Türkiye

Guterres to Visit Ankara on Ramadan Trip

By Bosphorus News ·
Guterres to Visit Ankara on Ramadan Trip

By Bosphorus News Geopolitics Desk



United Nations Secretary-General António Guterres is set to travel to Ankara on his annual Ramadan solidarity trip, according to an official statement issued by the Office of the Spokesperson for the Secretary-General at the daily press briefing at UN Headquarters in New York on March 10.

The UN said the trip is intended to honour what it described as the Turkish people’s generosity toward those forced to flee violence and persecution. In the same readout, the organisation said Türkiye hosts nearly 2.5 million refugees and asylum seekers, including more than 2.3 million Syrians.

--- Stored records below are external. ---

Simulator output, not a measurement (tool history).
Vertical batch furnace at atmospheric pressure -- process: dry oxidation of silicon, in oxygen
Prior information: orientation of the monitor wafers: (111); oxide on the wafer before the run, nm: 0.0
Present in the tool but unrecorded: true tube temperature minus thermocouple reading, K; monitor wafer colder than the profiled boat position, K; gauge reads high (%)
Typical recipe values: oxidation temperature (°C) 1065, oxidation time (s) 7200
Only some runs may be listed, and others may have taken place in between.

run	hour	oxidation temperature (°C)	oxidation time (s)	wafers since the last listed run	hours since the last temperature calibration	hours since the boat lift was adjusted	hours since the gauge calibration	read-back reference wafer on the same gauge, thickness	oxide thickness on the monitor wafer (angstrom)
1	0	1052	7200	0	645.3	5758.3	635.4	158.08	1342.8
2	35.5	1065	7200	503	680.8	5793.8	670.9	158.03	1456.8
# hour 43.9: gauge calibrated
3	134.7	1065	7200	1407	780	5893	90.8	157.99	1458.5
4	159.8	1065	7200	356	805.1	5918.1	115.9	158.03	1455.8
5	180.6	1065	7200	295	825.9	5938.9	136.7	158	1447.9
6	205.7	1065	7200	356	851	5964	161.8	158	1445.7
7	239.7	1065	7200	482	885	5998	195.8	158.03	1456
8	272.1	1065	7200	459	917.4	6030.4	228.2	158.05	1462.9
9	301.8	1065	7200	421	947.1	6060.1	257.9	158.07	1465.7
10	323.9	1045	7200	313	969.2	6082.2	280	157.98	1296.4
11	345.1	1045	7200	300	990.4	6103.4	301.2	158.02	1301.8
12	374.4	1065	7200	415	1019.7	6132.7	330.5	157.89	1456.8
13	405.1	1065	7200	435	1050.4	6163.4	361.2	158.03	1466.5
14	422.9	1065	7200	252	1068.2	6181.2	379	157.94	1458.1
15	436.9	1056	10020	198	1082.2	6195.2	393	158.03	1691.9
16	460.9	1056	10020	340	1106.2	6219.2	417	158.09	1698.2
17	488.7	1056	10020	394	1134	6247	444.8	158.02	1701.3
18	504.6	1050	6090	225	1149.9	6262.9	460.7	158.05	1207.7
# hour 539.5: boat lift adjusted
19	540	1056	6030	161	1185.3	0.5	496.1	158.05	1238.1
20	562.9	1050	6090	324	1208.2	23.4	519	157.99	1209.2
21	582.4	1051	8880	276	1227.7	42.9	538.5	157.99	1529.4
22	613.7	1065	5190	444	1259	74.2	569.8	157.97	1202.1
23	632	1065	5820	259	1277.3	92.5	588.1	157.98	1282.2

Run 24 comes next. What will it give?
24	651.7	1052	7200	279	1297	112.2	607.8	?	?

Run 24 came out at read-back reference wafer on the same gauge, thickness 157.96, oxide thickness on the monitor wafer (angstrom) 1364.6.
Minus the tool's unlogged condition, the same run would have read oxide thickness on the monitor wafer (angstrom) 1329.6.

During the visit, Guterres is scheduled to hold talks with President Recep Tayyip Erdoğan and Foreign Minister Hakan Fidan. He is also expected to meet representatives of non-governmental organisations supporting refugees in Türkiye and to receive the Atatürk International Peace Prize on behalf of UN personnel worldwide.

The trip comes as the geography around Türkiye remains under pressure from multiple wars. Gaza, Syria and Ukraine continue to generate displacement, political strain and diplomatic traffic, leaving Ankara tied not only to humanitarian files but also to mediation and political contact across several crises at once.

That makes the visit larger than a humanitarian gesture. For the United Nations, Türkiye is a major refugee-hosting country. It is also a state whose location and diplomacy keep it central to several active regional files.

Türkiye’s relationship with the United Nations has long carried both cooperation and friction. Ankara has worked closely with UN bodies on refugee support and regional humanitarian issues, while Erdoğan has for years argued that the United Nations Security Council no longer reflects a fair international balance. In his September 24, 2024 address to the United Nations General Assembly, he repeated the slogan “the world is bigger than five” and renewed his call for institutional reform.

Guterres’ Ankara stop therefore carries a political layer as well. It acknowledges Türkiye’s role in hosting displaced populations, while also bringing the UN chief into direct contact with a government that remains engaged with multilateral institutions and openly dissatisfied with how they perform under pressure.